Wednesday Night Study on March 26th
April 7, 2008
This week we started a new series of talks. The series will be on worship. I hope that when we have finished this study we will have a greater understanding of what worship truly is, what it involves, and what it does to us. This week our main objective was to define worship and to ask ourselves the question, “Have I worshipped this week?” We looked at John 4:21-24; this passage is a conversation between Jesus and the Samaritan woman at the well. I believe in this passage Jesus tells her the future of how people will worship after He opens the door for all men to have fellowship with God. (Through the Cross).
The main scripture focus was on verse 24 when Jesus says, “God is spirit, and His worshippers must worship in spirit and in truth.” From this statement we defined worship. We discussed that “in truth” refers to that which we know to be unchanging and uncompromising. We discussed that “in spirit” refers to the experience, expression, and emotion of life that all humans encounter. We defined worship in a simple statement: Worship is when the truth of God we know becomes the experiences of our life.
Let me use the example that I used last night. Ok last week I told a story about my favorite caving trip. I told about the fun of sliding down mud slides and slipping and falling in mud. (For some of you this may not sound fun but to them it sounded very fun.) When I told of all this fun they took it as truth and a large majority of them signed up to go on a caving trip Friday. Those who went experienced the joys of the cave that I had talked about. We discussed that this is how worship is with God; that we can know so much information (truth) but until we experience the workings of God through that truth in our lives we truly don’t understand. I believe that our students are saturated with the truths of what God has done in the past, who God is, and all the wonderful things He has promised us. I believe that is not a bad thing but I do believe that just knowing the facts isn’t going to help them. It is going to take the truth coming to life in their lives; that is worship.

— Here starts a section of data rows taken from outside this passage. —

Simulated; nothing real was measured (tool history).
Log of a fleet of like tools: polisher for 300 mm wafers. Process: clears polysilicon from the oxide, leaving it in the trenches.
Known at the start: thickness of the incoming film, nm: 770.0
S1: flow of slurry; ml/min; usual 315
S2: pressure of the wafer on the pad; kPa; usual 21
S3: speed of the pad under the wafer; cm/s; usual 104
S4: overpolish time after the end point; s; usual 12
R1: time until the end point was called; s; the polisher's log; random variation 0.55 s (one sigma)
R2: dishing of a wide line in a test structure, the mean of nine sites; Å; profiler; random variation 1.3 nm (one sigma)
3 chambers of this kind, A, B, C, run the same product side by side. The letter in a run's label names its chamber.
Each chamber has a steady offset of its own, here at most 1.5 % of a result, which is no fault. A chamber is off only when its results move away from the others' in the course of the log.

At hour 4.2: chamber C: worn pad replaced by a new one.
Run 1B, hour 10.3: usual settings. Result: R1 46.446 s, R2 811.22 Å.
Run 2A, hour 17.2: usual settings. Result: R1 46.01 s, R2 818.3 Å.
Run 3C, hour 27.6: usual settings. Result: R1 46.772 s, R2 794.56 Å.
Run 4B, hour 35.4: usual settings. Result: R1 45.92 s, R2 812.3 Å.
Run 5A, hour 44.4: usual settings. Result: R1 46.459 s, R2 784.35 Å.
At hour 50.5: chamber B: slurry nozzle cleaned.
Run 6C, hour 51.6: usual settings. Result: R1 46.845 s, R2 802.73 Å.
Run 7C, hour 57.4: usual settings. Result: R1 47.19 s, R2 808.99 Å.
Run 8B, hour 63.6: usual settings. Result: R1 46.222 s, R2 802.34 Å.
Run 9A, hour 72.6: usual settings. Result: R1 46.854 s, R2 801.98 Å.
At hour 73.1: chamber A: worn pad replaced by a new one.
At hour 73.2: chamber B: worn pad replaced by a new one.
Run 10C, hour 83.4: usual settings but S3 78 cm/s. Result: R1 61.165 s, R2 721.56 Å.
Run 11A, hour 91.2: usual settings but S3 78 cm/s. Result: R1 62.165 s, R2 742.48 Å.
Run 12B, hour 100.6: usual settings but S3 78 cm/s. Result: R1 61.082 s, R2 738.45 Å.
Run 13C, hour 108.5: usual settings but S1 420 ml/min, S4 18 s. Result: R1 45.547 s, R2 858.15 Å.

I went on to state that without worship all tasks and activities done are done in vain. I gave examples such as doing missions or witnessing just because I’m supposed to. Another example was coming to church because it is what everybody else does rather than it being a time to encounter God.
My third statement was that worship involves all of us. It involves our problems, our hurts, our victories, and our failures. We should give and respond to God with all areas of our life. We so often go before God as if we are perfect and feel perfectly fine but we are not.
We closed with me reviewing our definition of worship and asking a simple question “Have you worshipped this week?”